To those who live in areas sprayed for West Nile, have you noticed a diminished population of butterflies and other flower-pollinating insects, as well as the flowers themselves? I'm talking about the reduction of the population of insects overall as a result of spraying for mosquitoes.
I walk about a mile and a half a day in a wild area near my house dominated by invasive Ligustrum sinense (Chinese privet), but there are also a number of meadows dominated by native plants that flower profusely in the spring. Of note are Antelope horns, Asclepias asperula, a milkweed with flower heads that resemble green tennis balls. In most years these flower heads are full of hairstreak butterflies, bumblebees, and large milkweed bugs. In previous years I would see at least a dozen of each of these species during one of my daily walks. This spring, total, I've seen a total of two or three bumblebees, two or three milkweed bugs, and zero hairstreak butterflies.
Other species of butterflies are lacking as well. I've seen no swallowtail butterflies of any species, no pearl crescents, no variegated or gulf fritillaries, no American or painted ladies, no red admirals, no hackberry butterflies, 1 or 2 yellow Sulphurs, and no buckeyes, though it's early in the year for those. Honey bees also seem few and far between. I have two tickle-tongue trees, Zanthoxylem clava-herculis, in my yard that are usually preyed upon by caterpillars of the giant swallowtail butterfly. I normally see a half a dozen or so of these caterpillars a year, but this year none so far.
Caterpillars giant swallowtail butterfly, a welcome sight anytime.
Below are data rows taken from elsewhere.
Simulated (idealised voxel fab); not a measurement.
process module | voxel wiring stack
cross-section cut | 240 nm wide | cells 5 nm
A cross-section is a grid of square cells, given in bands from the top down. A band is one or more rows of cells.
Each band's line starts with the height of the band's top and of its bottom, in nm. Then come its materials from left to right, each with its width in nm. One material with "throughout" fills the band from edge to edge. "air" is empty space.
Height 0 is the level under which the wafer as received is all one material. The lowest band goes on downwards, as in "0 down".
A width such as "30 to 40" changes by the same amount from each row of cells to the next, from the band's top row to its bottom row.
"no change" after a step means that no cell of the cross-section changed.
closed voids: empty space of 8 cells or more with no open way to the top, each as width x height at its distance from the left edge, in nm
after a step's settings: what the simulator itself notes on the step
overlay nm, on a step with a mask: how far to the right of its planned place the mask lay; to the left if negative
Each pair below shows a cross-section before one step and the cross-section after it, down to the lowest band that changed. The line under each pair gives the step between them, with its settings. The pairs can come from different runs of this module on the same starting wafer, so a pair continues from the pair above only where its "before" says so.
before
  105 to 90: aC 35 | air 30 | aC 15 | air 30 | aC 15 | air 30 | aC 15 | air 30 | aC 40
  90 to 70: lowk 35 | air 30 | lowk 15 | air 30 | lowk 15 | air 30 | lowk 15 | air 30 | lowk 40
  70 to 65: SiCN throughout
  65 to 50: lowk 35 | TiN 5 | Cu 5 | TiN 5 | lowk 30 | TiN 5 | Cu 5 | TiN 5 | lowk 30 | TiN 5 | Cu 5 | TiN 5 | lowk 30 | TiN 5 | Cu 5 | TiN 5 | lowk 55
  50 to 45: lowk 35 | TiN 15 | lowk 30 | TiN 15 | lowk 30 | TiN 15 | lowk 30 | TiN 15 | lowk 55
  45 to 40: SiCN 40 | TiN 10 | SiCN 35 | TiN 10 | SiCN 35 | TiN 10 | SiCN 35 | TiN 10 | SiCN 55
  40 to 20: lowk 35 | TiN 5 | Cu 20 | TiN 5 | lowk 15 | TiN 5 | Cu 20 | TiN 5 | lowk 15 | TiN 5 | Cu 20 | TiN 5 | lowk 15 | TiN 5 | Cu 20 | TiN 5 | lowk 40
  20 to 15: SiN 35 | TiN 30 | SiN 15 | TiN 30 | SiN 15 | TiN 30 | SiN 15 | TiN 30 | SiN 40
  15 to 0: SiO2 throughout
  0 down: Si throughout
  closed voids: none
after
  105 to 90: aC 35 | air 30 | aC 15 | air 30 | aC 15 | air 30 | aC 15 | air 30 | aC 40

There is a rain-fed tank that normally has several dozen dragonflies everyday, but this spring there are only three or four at a time. ( a tank is an artificial pond originally dug for cattle.)
As far as flowers go, the Larkspurs (Delphinium spp) normally number in the hundreds in the spring, this year, one flower. Can one attribute the disappearance of this flower, to the diminished insect pollinators?